Sandia LabNews

Sandia research comes up with unique materials approach to provide temperature-stable circuits


MATERIALS SCIENCE RESEARCHER Steve Dai (1832) has come up with a  unique approach to creating materials whose properties won’t degenerate  when temperatures swing. (Photo by Randy Montoya)
MATERIALS SCIENCE RESEARCHER Steve Dai (1832) has come up with a unique approach to creating materials whose properties won’t degenerate when temperatures swing. (Photo by Randy Montoya)

Sandia filed a patent last September for a unique materials approach in multilayered, ceramic-based, 3-D microelectronics circuits, such as those used in cell phones. The approach compensates for the effects of how something called the temperature coefficient of resonant frequency, which is one critical property of materials aimed at radio and microwave frequency applications, changes due to temperature fluctuations. The work was the subject of a two-year Early Career Laboratory Directed Research and Development (LDRD) project that wrapped up in March.

The LDRD team focused on developing fundamental understanding of why certain materials behave as they do. That knowledge could help manufacturers design and build better products.

Steve, who spent 14 years with Motorola before joining the Labs in 2009, says Sandia was interested in the research for its own programs, but the work also has potential commercial applications. He says, however, no exact projects have been pinpointed.

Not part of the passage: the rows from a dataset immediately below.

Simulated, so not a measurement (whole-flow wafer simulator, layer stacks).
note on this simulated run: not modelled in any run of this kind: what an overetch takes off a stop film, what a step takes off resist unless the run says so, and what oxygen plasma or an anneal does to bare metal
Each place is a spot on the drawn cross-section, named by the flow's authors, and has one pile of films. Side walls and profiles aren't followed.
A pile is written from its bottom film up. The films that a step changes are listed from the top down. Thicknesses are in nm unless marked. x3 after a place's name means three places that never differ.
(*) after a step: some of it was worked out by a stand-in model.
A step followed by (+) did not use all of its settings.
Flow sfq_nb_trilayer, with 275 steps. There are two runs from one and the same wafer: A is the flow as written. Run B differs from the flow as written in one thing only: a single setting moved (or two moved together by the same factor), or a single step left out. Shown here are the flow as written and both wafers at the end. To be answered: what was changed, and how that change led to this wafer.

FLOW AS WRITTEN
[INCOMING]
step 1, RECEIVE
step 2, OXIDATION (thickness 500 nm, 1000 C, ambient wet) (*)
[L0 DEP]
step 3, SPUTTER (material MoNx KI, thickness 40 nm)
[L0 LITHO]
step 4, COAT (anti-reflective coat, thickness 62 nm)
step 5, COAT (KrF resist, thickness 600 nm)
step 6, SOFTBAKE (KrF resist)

“At this point we’re just demonstrating the technology,” he says. “We have to demonstrate that it’s practical, that we can design a device with it, that we can design it over and over again, and can design it reliably.”

Wasting potential bandwidth

The familiar cell phone illustrates how the development might be used.

The Federal Communications Commission allocates bandwidth to various uses — aviation, the military, cell phones, and so on. Each must operate within an assigned bandwidth which, like a pipeline, has finite capacity. But temperature variations in operating a cell phone cause the properties of the materials inside to change, and that causes a shift in resonant frequency at which a signal is sent or received.

Because of that shift, cell phones tend to operate in the middle of the bandwidth, avoiding the edges so as not to break the law by drifting outside the assigned frequency range. That necessary caution wastes potential bandwidth and sacrifices the rate at which data can move.

Under the LDRD, Steve worked on low temperature co-fired ceramic (LTCC), a multilayer 3-D packaging and interconnection technology that can integrate passive components. Most mainstream LTCC dielectrics now on the market have a temperature coefficient of resonant frequency in a range as wide as that between northern Alaska in the winter and southern Arizona in the summer. A dielectric is a material, such as glass, that does not conduct electricity but can sustain an electric field.

Steve’s research achieved a near-zero temperature coefficient by incorporating compensating materials into the multilayer LTCC structure.

A graph shows the differences. Resonant frequencies used in various LTCC base dielectrics today appear as slanted lines on the graph as temperatures change. Steve’s approach to an LTCC leaves the line essentially flat — indicating radio and microwave resonator frequency functions that remain stable as temperatures change.

“The critical kind of understanding about the science here is required to design the material right to achieve properties that complement each other,” Steve says.

He presented the results of the approach in a paper published in January in the Journal of Microelectronics and Electronic Packaging.

“We can actually make adjustments in the materials property to make sure the resonance frequency doesn’t drift,” Steve says.

And, he says, “if your materials property doesn’t drift with the temperature, you can fully utilize whatever the bandwidth is.”

Another advantage: Manufacturers could eliminate additional mechanical and electrical circuits now built into a device to compensate for temperature variations, he says. That would reduce costs.

One basic challenge of the project was choosing different materials that don’t fall apart when co-fired together, Steve says. Glass ceramic materials used are both fragile and rigid, but they’re also very solid with minimal porosity. Researchers experimented with different materials, changing a parameter, adjusting the composition, and seeing what worked compatibly.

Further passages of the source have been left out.